Artist Statement
I approach my materials as a novice. My process begins with simple questions: How does plaster feel in my hands? What will it adhere to? I explore a wide range of materials – fiber, cloth, concrete, plaster, found objects, and paint – as an early ancestor of mine might have, less concerned with using them perfectly and more interested in learning them through imperfect, embodied use. I bend and break, embracing chaos and improvisation as pathways to discovery and reinvention. In my studio, the abject becomes a sacred means of experiencing my body, and a way of addressing the beauty and messiness of being human.
Growing up in the 1990s, I was immersed in a culture that promoted narrow ideals for young women: flawlessness, polish, smallness, neatness. In the competitive schools I attended, perfection was the expectation. My art practice began as a form of resistance – a way to rage against tidiness, mastery, and societal pressures to strive and conform. This anti-perfectionist ethos defines my studio practice, where I cultivate curiosity, chaos, and a sort of ‘hand knowledge’ where my body, not my thoughts, drives my creative decisions. My work continually returns to the imperfect body, investigating the tension between external appearances, internal identity, and sensory experience. I deliberately choose materials and techniques that foreground the tactile and sensory. In a contemporary art world often defined by slickness and digital precision, my work is intentionally weird and handmade, celebrating imperfection and serendipitous mistakes. I present these objects, awkward and raw, as an invitation for viewers to confront the wild, untamed nature of human life.

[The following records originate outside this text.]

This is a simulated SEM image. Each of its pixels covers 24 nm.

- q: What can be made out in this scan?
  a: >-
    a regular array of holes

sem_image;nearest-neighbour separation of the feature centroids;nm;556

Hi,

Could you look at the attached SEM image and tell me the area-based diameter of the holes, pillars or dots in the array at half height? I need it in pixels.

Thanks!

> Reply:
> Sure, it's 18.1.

My work builds on (and is made possible by) feminist and queer sculptors whose work pried open the discipline to reveal its subaltern – an unsettled heart that reflected unsettled lives. Chief among my influences are Louise Bourgeois, whose treatment of the human figure showed me how funny and brutal and sentimental and horny and loving art can be. I also look to sculptors in the tradition of Paul McCarthy, Mike Kelley, and Kaari Upson, whose practices dig deep into the personal and cultural psyche. I embrace awkwardness in the sense that the painter Amy Sillman described it, as “that thing which is fleshy, funny, downward-facing, uncontrollable…against the great and noble, and also against the cynical.”
What I borrow from my predecessors and contemporaries is not one specific approach, but a set of values – prioritizing curiosity over expertise; process over finish; an open system over a closed one. Ultimately, I want to make a kind of phenomenological record, art objects that communicate the feeling of a life lived, viewed not from above but seen from the inside out.